Exchequer: Treasury of the Receipt: Domesday Book etc
This series contains the oldest of the public records, the two volumes which comprise Domesday Book, which were formerly in the Exchequer Treasury of Receipt.
The larger, Great Domesday, is the digest of the survey ordered by William I at Gloucester at Christmas 1085. Little Domesday is the draft, uncondensed survey for Norfolk, Suffolk, and Essex. Together the two volumes cover the whole of England except for Northumberland and County Durham; parts of Cumberland, Westmorland and Lancashire are also omitted.
Domesday Book is a fiscal inventory noting taxable values; a feudal statement revealing the structure of estates within each county; and a legal record establishing which tenant rightfully held estates.
Other pieces in the series are the chest in which the books are thought to have been kept in the seventeenth and early eighteenth centuries; Tudor and later covers removed during the several re-bindings of the volumes; and a tracing made by Abraham Farley of one of the Surrey folios.
Please note: Digital copies of these records can be downloaded.
The book, known at first as the 'Book of Winchester' after the treasury in which it was originally housed for safe-keeping, had acquired its modern name by the twelfth century. 'Domesday', which may be interpreted as the day of judgment, was a recognition that its evidence was subject to no appeal. Domesday Book is the end-product of a general survey of England ordered at Christmas 1085 by William the Conqueror. Contemporary sources do not explain precisely why he wanted it made, but he clearly felt a pressing need to possess a detailed inventory of the lands and resources of the kingdom which he had acquired by right of conquest nineteen years earlier, in 1066.
The necessary inquiries were carried out by groups of commissioners by means of sworn inquests in the county or hundred courts. The Cambridge returns are particularly important, for they include a list of the questions asked: What is the manor called? Who held it in the time of King Edward? Who holds it now? How many hides? How many ploughs on the demesne? How many men? How many villeins? How many cottars? How many slaves? How many free men? How many socmen? How much wood? How much meadow? How much pasture? How many mills? How many fishponds? How much has been added or taken away? How much, taken together, was it worth and how much now? How much each free man had or has. All this at three dates, to wit, in the time of King Edward and when King William gave it and as it is now. And if it is possible for more to be had than is had.

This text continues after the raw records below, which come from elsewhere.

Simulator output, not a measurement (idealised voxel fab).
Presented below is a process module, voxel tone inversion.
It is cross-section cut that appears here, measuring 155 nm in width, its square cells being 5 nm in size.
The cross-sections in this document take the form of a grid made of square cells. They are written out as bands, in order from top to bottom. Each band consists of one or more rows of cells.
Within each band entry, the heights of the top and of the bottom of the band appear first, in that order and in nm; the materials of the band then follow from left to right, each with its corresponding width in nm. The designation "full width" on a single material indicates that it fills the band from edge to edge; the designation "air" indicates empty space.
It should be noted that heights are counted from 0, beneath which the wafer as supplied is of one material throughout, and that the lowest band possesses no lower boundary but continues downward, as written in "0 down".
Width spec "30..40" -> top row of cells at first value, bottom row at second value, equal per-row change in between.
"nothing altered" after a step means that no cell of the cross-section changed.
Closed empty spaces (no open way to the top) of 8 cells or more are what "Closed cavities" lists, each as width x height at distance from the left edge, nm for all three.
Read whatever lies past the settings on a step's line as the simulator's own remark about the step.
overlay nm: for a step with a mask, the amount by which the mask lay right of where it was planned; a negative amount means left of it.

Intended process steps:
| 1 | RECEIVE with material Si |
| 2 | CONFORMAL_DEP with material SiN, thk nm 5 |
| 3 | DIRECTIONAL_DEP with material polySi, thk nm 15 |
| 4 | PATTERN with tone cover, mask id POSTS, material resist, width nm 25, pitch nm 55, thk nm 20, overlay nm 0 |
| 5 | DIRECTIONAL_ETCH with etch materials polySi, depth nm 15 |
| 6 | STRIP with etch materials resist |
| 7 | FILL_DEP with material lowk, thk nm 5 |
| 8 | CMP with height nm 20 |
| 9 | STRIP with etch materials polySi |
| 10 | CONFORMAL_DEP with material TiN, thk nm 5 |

The information obtained was cross-checked and then, after some recasting locally into returns covering circuits - that is, groups of counties - was sent to Winchester, probably during the second half of 1086. There, a single scribe, under the supervision of the anonymous royal official who master-minded the project, was set to work to summarise all the material into its final form, producing the book now known as Great Domesday. His work was halted before his task was complete, possibly because of the death of William in September 1087. At that stage the circuit return covering Essex, Norfolk and Suffolk had yet to be condensed, and this undigested return was separately preserved as part of the final record, forming the volume known as Little Domesday. It has, however, recently been suggested that the book was compiled from the returns of 1086 in the reign of William II, in or after 1089, for reasons different from those for which the survey was originally undertaken.